Diamagnetic "bubble" equilibria in linear traps

TL;DR

This paper explores diamagnetic 'bubble' equilibria in linear plasma traps at high beta, analyzing their formation, properties, and potential for compact fusion reactors with improved confinement.

Contribution

It introduces a new equilibrium state called diamagnetic 'bubble' in linear traps and analyzes its properties and implications for fusion reactor design.

Findings

Diamagnetic bubbles can significantly expand plasma radius or alter flux distribution.

The confinement time scales as the geometric mean of parallel and perpendicular confinement times.

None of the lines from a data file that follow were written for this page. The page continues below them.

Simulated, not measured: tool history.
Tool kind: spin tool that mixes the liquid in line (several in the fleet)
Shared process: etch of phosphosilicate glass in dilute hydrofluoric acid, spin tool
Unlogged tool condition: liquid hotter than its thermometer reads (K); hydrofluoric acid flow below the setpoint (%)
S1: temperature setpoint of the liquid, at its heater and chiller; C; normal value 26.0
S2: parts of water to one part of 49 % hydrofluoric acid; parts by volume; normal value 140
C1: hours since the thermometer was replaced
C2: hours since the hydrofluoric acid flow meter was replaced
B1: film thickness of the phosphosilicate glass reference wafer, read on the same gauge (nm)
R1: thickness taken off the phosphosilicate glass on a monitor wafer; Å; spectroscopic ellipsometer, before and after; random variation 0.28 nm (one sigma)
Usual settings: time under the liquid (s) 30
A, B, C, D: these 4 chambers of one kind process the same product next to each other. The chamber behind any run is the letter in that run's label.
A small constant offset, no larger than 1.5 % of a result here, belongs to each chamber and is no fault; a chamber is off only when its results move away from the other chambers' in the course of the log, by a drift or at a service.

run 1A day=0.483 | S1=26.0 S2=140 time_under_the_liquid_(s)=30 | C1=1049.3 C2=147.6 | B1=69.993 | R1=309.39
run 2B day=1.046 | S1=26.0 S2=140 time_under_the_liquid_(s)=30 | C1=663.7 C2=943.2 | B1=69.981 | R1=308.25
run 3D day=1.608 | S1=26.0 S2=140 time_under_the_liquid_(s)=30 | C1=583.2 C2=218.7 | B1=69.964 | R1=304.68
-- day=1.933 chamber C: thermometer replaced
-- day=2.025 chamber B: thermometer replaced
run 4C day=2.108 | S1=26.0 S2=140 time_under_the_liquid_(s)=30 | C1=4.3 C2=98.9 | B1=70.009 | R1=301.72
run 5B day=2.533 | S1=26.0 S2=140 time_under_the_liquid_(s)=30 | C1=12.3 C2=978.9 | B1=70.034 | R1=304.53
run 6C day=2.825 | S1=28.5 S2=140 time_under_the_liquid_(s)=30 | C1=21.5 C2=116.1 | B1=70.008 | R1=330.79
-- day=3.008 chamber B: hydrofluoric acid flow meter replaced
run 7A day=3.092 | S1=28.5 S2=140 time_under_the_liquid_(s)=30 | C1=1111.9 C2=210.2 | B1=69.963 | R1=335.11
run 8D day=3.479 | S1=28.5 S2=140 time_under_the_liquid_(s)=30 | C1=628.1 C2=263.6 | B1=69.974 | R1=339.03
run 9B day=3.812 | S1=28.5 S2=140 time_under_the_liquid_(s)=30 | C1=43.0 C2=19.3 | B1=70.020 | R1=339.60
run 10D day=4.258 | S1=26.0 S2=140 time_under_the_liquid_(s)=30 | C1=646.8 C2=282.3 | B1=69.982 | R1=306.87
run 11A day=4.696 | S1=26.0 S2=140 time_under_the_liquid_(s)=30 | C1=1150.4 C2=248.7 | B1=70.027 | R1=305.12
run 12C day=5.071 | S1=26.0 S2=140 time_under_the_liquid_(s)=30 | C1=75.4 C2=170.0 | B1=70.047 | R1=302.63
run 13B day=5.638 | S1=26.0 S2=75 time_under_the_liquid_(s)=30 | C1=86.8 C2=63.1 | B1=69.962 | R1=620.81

Potential for constructing compact fusion reactors with lengths of a few tens of meters.

Abstract

The plasma equilibrium in a linear trap at $\beta\approx 1$ (or above the mirror-instability threshold) under the topology-conservation constraint evolves into a kind of diamagnetic "bubble". This can take two forms: either the plasma body greatly expands in radius while containing the same magnetic flux, or, if the plasma radius is limited, the plasma distribution across flux-tubes changes, so that the same cross-section contains a greatly reduced flux. If the magnetic field of the trap is quasi-uniform around its minimum, the bubble can be made roughly cylindrical, with radius much larger than the radius of the corresponding vacuum flux-tube, and with non-paraxial ends. Then the effective mirror ratio of the diamagnetic trap becomes very large, but the cross-field transport increases. The confinement time can be found from solution of the system of equilibrium and transport equations and is shown to be $\tau_E\approx\sqrt{\tau_\parallel\tau_\perp}$. If the cross-field confinement is not too degraded by turbulence, this estimate in principle allows construction of relatively compact fusion reactors with lengths in the range of a few tens of meters. In many ways the described here diamagnetic confinement and the corresponding reactor parameters are similar to those claimed by the FRCs.